# Lab 1F: A Diamond in the Rough

## Lab 1F - A Diamond in the Rough

Directions: Follow along with the slides, completing the questions in blue on your computer, and answering the questions in red in your journal.

### Messy data? Get used to it

• Since lab 1, the data we've been using has been pretty clean.

• Why do we call it clean?

– Variables were named so we could understand what they were about.

– There didn't seem to be any typos in the values.

– Numerical variables were considered numbers.

– Categorical variables were composed of categories.

• Unfortunately, more often than not, data is messy until YOU clean it.

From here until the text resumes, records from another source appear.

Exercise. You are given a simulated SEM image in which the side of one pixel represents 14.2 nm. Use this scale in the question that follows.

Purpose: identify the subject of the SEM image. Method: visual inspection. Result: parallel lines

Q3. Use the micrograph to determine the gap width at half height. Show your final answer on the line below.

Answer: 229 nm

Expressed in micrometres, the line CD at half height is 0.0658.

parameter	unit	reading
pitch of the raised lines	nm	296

• In this lab, we'll learn a few essentials for cleaning dirty data.

### Messy data?

• What do we mean by messy data?

• Variables might have non-descriptive names

Var01, V2, a, ...

• Categorical variables might have misspelled categories

"blue", "Blue", "blu", ...

• Numerical variables might have been input incorrectly. For example, if we're talking about people's height in inches:

64.7, 6.86, 676, ...

• Numerical variables might be incorrectly coded as categorical variables (or vice-versa)

– "64.7", "68.6", "67.6"

### The American Time Use Survey

• To show you what dirty data looks like, we'll check out the American Time Use Survey, or ATU survey.

• What is ATU survey?

– It's a survey conducted by the US government (Specifically the Bureau of Labor Statistics).

– They survey thousands of people to find out exactly what activities they do throughout a single day.

– These thousands of people combined together give an idea about how much time the typical person living in the US spends doing various activites.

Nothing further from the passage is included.